New scrutiny is urged for San Francisco Housing Authority Commission 

click to enlarge Supervisor Christina Olague is pushing to televise San Francisco Housing Authority Commission meetings so public housing residents, such as the ones in Potrero Terrace, can be in the loop of decisions and changes being made in their area. - S.F. EXAMINER FILE PHOTO
  • S.F. Examiner File Photo
  • Supervisor Christina Olague is pushing to televise San Francisco Housing Authority Commission meetings so public housing residents, such as the ones in Potrero Terrace, can be in the loop of decisions and changes being made in their area.
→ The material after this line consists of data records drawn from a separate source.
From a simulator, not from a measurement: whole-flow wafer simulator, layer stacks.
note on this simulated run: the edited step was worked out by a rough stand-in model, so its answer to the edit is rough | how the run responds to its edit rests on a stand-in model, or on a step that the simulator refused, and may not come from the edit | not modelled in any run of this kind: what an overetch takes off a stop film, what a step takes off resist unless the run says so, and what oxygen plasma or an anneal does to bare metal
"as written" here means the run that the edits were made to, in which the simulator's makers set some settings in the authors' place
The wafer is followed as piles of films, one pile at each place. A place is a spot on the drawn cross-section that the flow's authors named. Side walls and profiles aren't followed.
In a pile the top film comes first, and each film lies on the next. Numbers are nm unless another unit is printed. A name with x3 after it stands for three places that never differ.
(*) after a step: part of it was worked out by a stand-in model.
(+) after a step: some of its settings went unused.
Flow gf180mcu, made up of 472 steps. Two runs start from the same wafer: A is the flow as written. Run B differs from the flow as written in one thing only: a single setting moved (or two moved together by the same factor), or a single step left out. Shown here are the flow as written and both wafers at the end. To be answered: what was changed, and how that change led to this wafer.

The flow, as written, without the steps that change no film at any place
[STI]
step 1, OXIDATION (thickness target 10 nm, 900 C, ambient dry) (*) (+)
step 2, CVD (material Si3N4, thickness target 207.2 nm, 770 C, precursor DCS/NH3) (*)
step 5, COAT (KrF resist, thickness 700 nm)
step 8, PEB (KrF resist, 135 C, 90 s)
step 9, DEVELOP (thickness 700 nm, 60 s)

The government commission overseeing public housing in San Francisco could soon face increased accountability.

As public-housing projects undergo renovation, tenants complain about living conditions, and finer points of operating The City’s 6,000 units of low-income public housing are debated, the San Francisco Housing Authority Commission escapes the public scrutiny experienced by other city commissions because its meetings are held outside of City Hall and aren’t broadcast live.

But that could soon change.

Supervisor Christina Olague is pushing to have the commission start meeting at City Hall, around noontime, with meetings to be broadcast and archived by the government’s SFGovTV television channel.

“The reasoning behind this important move is that many of the authority’s clients feel disempowered and disconnected from policy-level decisions,” Olague said. About 30,000 San Francisco residents live in public housing.

A resolution backing the proposal is being voted on today by the Government Audits and Oversight Committee of the Board of Supervisors. If ultimately approved by the full board, the resolution would not be binding, but it would send a strong message to the Housing Authority, whose commission would have to vote to relocate and also to use its agency funds to pay for broadcasting.

The expected cost of broadcasting commission meetings would be about $30,000 annually.

Olague also believes that relocation to City Hall would lend a more professional setting for the meetings and encourage more people to attend, one of her aides said.

The seven-member commission, all appointed by the mayor, currently meets at 440 Turk St., and recordings of its meetings are not available online.